Updated: Jul 18, 2020


Improv teaches you to be in the moment, I've been thinking about this a lot. So, there’s a stand-up comedian called Nate Bargatze, who’s great, seriously he tells the best joke about a dead horse you’ve ever heard (it’s in his Netflix special the Tennessee Kid, if you're interested). He was interviewed on The Good One podcast about joke writing, and he talked about his process and how his mind works and in doing that he starts talking about golf.


See, most of the time, Nate Bargatze struggles to stop thinking.


Thought-after-thought-after-thought, rolling around his brain, it distracts him all day and gives him trouble sleeping. But when he plays golf, in fact, so he can play golf at all, he focuses. All he thinks about is the ball, the grass, the gentle breeze. His mind is cleared of everything but the moment. And that's why he plays golf. When I heard that description, even though he might not think it, Nate was describing Mindfulness. Mindfulness being the concept of focusing, of stopping the Scalextrix race of thoughts buzzing around your noodle by connecting your awareness with your body and surroundings.


Reading between the lines, I think Nate Bargatze suffers from anxiety. His description rings very true to me, because so I do. Left to its own devices my brain is a pinball machine full of rusty nails and a endless stream of stupid, stupid thoughts and memories. Like, Why concentrate on eating a lovely sandwich when I can instead dwell on the a minor mistake I made three years ago and the million other subsequent decisions I and others made that have zero bearing on my life right now? - (Why, brain? you tell me!).
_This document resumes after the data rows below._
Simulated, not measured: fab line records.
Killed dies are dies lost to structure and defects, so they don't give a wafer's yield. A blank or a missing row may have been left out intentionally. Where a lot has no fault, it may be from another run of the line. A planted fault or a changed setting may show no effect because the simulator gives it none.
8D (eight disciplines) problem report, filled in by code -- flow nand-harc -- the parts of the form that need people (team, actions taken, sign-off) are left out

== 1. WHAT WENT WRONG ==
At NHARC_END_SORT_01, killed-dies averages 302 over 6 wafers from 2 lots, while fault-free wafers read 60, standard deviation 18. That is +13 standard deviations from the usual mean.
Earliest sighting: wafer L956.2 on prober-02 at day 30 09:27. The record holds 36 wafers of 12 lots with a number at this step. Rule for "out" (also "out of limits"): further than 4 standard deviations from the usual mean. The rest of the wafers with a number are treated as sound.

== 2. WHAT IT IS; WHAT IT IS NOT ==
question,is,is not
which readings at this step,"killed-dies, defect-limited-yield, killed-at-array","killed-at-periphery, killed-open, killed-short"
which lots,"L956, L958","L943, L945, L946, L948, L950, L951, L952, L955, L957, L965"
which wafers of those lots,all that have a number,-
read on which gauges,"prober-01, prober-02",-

I have done a lot of work trying to be in the moment. Counselling, mantras, mental exercises, meditation, actual exercise (running, for the record, sucks) and dozens of other variations on the same idea. And some have kind of worked, for a while, but nothing has really become part of the fabric of my life, except Improv. When I’m improvising, I’m listening, I’m aware of the other players and the scene, and the stage. When I’m improvising well, that’s all I’m thinking about. I am entirely in the moment.


This really helps my brain. I have walked into Improv classes consumed by some cerebral garbage I can't let go of, but in the space of twenty minutes of being on my feet, laughing and engaging with the room I'm embodying an Italian chef, or a policeman or a particularly verbose hedgehog. I'm endowing, and being endowed, I'm scanning my scene partner's face and voice for dramatic clues and escalating plot points before I even know what I'm saying. I have cast off the mental trash, at least for a bit, for a minute, for a blessed hour or two. And the judo trick of it all is, it doesn't feel like work, like a thing I'm doing because it's supposedly good for me (seriously, running is the worst), because Improv is not work, it's play.

When I'm playing a scene, so I can play a scene at all I have to be in the moment, and that's my golf right there.